14 Oct 2020

IEA's 2020 World Energy Outlook Report Buttresses Hydro Power's Role: IHA

14 Oct 2020  by ETEnergyWorld   

The International Energy Agency’s 2020 World Energy Outlook report recognizes the critical role of renewable and flexible hydropower in helping countries to meet their climate and sustainable development goals, the International Hydropower Association (IHA) said.

The global industry body said in a statement, commenting on the IEA report published today, under all scenarios in the flagship report, hydropower will continue to have an important role as a major source of low-carbon electricity as well as vital flexibility and storage services.

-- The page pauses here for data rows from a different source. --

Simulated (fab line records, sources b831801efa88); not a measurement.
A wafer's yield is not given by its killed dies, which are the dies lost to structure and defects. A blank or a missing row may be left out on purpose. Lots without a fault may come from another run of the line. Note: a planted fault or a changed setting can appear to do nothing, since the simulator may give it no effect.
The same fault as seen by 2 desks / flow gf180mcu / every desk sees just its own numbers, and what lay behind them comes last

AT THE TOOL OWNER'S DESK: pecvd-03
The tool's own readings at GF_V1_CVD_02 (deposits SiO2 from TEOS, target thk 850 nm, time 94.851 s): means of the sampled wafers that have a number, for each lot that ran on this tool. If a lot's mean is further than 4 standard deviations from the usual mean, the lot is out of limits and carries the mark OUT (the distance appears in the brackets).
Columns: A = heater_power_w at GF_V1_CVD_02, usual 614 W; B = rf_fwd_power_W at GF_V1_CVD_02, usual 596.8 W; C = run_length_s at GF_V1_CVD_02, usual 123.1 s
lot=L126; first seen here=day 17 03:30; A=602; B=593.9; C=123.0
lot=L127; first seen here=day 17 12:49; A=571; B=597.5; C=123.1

"As the IEA notes, flexibility is rapidly becoming the cornerstone of electricity security. As conventional gas and coal-fired power stations are phased out, hydropower’s system services will become even more important to the clean energy transition," IHA Head of Policy Alex Campbell said.

He added that appropriate policy and regulatory frameworks must be in place to properly value the essential services that sustainable hydropower provides in respect of energy storage, grid stability and other critical areas.

The hydropower sector is expected to generate more electricity than coal by 2030 under the IEA’s Sustainable Development Scenario, involving a surge in clean energy policies and investment. By 2040, nearly 850 GW of additional hydropower capacity will have been commissioned, mostly in the Asia Pacific region.

Even under the less optimistic Stated Policies Scenario, hydropower is still expected to see modest growth and will remain the largest low emissions source of electricity globally through to 2030.

Changes in the shape and variability of electricity demand and the strong growth of solar PV and wind power are increasing flexibility needs in power systems, the Paris-based agency says.

Over the next decade, the IEA says investment in low emissions power technologies could average more than $650 billion every year, over 90 per cent of which could go to renewable energy technologies.